STP Troubleshooting Best Practices

Spanning Tree Protocol Basics:

In a layer 2 environment with no routing, active redundant paths are neither allowed nor desirable, because that can cause loops. Because a switch only segments collision domains it does not segment broadcast domains. STP helps find redundant links and place one in a blocking state. Without STP, all switches “flood” any frames they receive with an unknown destination media access control (MAC) address. The switches will forward the frame to all interfaces, introducing duplicate frames and leading to a “loop” in which all switches continually forward all frames. This is not only inefficient but also extremely taxing on network resources. Besides violating IEEE protocols, duplicate frames can create “broadcast storms” that pose a threat to network and application stability. With STP and RSTP, only one uplink at a time is active, stopping floods and enabling reconvergence upon failure of a link or interface.

The main difference between Rapid Spanning Tree Protocol (RSTP IEEE 802.1W) and Spanning Tree Protocol (STP IEEE 802.1D) is that Rapid Spanning Tree Protocol (RSTP) assumes the three Spanning Tree Protocol (STP) ports states Listening, Blocking, and Disabled are same (these states do not forward frames and they do not learn MAC addresses). Hence RSTP places them all into a new state called Discarding state. Learning and forwarding ports remain more or less the same.

STP Definitions:

Root bridge — Center of the spanning tree.
Nonroot bridge — Every switch not elected the root.
Root port — Every nonroot bridge has a single root port, decided based on root path cost.
Designated port — Each segment has a single designated port. All ports on a root bridge are designated.
Nondesignated port — Every switch port that is neither a root port nor designated port starts blocking.

Basic Spanning Tree Operation:

Elect root bridge — Lowest bridge ID wins, consists of 2 bytes from 0-65,535 defaults to 32,678 + VLAN and the MAC address of 6 bytes, for example 32769 000a.b7d1.9580 for VLAN 1.
Select root port — One per switch, points toward the root bridge.
Select designated port — One per segment with the lowest root patch cost.
Block ports — Block non-root and non-designated ports.
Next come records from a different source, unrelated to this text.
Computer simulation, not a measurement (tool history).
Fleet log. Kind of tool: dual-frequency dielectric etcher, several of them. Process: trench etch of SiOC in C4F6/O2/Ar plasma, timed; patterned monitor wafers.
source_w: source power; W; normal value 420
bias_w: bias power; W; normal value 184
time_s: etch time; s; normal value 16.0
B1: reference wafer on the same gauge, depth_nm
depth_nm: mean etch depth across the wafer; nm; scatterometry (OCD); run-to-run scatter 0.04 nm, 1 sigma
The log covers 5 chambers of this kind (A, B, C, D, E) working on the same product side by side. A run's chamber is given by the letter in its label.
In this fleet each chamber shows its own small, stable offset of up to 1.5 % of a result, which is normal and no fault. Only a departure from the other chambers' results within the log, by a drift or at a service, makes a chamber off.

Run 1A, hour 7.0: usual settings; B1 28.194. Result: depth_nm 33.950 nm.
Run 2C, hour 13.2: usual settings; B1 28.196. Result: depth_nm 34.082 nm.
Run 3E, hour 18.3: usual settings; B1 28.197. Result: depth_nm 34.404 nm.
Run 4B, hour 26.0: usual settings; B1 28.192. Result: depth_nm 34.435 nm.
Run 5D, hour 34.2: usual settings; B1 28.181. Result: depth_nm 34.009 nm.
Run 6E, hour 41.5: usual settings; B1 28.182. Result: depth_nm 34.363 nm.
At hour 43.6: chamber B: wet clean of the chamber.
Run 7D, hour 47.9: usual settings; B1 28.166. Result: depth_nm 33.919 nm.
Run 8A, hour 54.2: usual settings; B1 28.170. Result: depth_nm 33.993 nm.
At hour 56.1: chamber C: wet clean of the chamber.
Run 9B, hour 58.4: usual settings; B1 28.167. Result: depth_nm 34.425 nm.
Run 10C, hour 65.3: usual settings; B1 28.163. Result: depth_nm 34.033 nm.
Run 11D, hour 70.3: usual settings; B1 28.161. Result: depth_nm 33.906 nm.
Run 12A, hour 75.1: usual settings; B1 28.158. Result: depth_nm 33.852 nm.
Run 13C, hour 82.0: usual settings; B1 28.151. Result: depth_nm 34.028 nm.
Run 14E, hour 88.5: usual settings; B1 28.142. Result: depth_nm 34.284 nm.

Spanning Tree Port States:

STP State	The Port Can…	The Port Cannot…	Duration
Disabled	Nothing	Send/Receive Data
Blocking	Receive BPDU's	Send/Receive Data Learn MAC Addresses	Indefinite if loop detected
Listening	Send/Receive BPDUs	Send/Receive data	Forward Delay Timer (15 Seconds)
Learning	S/R BPDU's	S/R data	Forward Delay Timer (15 Seconds)
Forwarding	S/R Data S/R BPDU's Learn MAC Addresses

Securing STP

Root Guard — Is enabled on a per-port basis. When a port receives a superior BPDU, with a lower bridge ID, the local switch will not allow the new switch to become the root. Instead the port is changed to root-inconsistent state, no data can be sent or received until the BPDUs stop. Spanning Tree Root Guard is used to prevent the root of a Spanning Tree instance from changing unexpectedly. The priority of a Bridge ID can be set to zero but another Bridge ID with a lower mac address could also set its priority to zero and take over root.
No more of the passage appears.